Quote:
If the operand is always sign-extended and right-shifted, we can retain addresses as 32-bit, keep the registers as 32-bit, and access the first 16Mwords of memory directly.
Uh, wouldn't sign-extended right shifts, if used as addresses, actually address the first and last 8M words? That sign bit, you know. Anyway, put me down for another vote as putting the operand in the low bits to start with.
Quote:
So, we gain density, and we lose the ability to deal directly with a full range of 32-bit constants or addresses. If you need a full 32-bit constant, you may need to construct it in the accumulator. If you need a full 32-bit address, you'll need to put in memory and use an indirect addressing mode.

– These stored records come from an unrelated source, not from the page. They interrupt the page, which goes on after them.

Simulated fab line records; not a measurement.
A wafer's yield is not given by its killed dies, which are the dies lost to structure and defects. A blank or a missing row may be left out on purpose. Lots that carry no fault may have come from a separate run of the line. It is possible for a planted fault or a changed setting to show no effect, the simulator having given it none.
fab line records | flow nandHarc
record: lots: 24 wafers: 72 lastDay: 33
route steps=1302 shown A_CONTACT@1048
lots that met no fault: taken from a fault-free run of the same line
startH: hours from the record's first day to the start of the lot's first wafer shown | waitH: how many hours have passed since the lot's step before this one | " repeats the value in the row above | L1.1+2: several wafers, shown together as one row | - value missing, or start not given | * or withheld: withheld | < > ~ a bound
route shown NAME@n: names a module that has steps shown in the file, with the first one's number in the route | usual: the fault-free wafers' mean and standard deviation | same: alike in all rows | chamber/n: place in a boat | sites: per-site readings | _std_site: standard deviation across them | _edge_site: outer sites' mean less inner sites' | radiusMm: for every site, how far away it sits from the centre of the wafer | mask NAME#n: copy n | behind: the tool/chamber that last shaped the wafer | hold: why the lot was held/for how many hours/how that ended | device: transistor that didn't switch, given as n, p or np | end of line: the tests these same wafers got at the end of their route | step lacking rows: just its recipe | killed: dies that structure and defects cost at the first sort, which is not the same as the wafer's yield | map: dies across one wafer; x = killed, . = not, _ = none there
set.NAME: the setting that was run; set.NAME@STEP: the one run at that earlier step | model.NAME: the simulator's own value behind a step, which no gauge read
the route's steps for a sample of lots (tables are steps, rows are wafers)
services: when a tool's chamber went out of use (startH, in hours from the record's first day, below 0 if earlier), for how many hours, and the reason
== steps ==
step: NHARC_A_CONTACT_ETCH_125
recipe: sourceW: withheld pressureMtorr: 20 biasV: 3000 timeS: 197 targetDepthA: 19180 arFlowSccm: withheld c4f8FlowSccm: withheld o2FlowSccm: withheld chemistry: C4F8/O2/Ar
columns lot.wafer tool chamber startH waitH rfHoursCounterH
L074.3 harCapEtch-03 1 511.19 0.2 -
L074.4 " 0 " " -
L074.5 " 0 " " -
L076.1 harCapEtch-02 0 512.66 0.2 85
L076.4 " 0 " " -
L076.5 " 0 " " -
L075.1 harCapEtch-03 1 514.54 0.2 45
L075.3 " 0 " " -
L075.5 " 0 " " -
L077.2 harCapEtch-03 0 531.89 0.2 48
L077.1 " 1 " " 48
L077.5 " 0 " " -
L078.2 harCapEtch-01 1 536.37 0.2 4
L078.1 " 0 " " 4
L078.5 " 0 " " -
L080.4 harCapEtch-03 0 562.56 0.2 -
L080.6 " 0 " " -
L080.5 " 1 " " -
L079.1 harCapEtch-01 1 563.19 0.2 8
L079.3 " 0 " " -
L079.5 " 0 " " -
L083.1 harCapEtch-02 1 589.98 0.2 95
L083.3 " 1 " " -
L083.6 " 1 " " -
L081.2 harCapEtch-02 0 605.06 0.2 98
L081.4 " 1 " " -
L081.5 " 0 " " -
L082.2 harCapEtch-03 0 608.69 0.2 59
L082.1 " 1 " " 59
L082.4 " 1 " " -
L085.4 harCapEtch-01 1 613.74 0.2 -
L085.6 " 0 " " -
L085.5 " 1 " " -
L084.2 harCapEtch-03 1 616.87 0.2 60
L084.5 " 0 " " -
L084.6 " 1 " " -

It's been a while since I read a bit about the subject, but IIRC this sort of dynamic construction of memory addresses poses some challenges for linkers and loaders. There are / have been processors that do this, and their linking formats are somewhat convoluted.
Quote:
some single-byte operations like PHA, TXA, INX, XAB, ROLA will still have 24 bits unused, which could lend itself to an extended register set - or indeed to express extended shifts, in the case of the 4 shift operations.
Pretty much any instruction that can use a 24-bit operand could potentially be affected. INX and INY are sort of "carryless" adds of one already. No reason not to extend that to 24 bit values, hmm? So: INA, INX, INY become essentially carryless adds of an immediate value contained in the same "byte". Same with DEA, DEX and DEY. Or make the additions signed so the need for DEA, DEX, DEY goes away (no reason an assembler couldn't still use the mnemonics, but the opcodes themselves would be identical for IN- and DE-. Perhaps recycle an opcode and put in new mnemonics: INS and DES to affect the stack register directly).
PHA could push an immediate value, but so could PHX and PHY. Perhaps better: an opcode with four bits: one for each of A, X and Y and one for the "immediate" value contained in the same "byte". Although this would also possibly lead to an instruction with a variable execution time which, although likely less time overall than separate instructions, might not be desirable. Unless it was possible to definitively say "3 cycles per bit set in the opcode", maybe or "1 cycle plus 2 cycles per bit set". Or something.
Same for PLA, although "pull immediate value" doesn't make much sense. The order of pulling and pushing registers would have to be specified by the hardware. Should an assembler also enforce it, or should something like:
Code:
PSH A,X
and
PSH X,A
silently produce the same opcode? If the hardware goes that way, of course.
ASL, LSR, ROL and ROR: of course the number of places to shift should be coded in the operand portion. I believe the 65org16 already does this.
Relative branches would have a plus or minus 8M range. Make sure there's a BSR instruction and a lot of relocation problems go away.
A "push effective address" or "load effective address" instruction could use a 24-bit relative address to find the absolute location of any code or data within plus or minus 8M as well. You were planning on stack-indirect addressing modes, weren't you?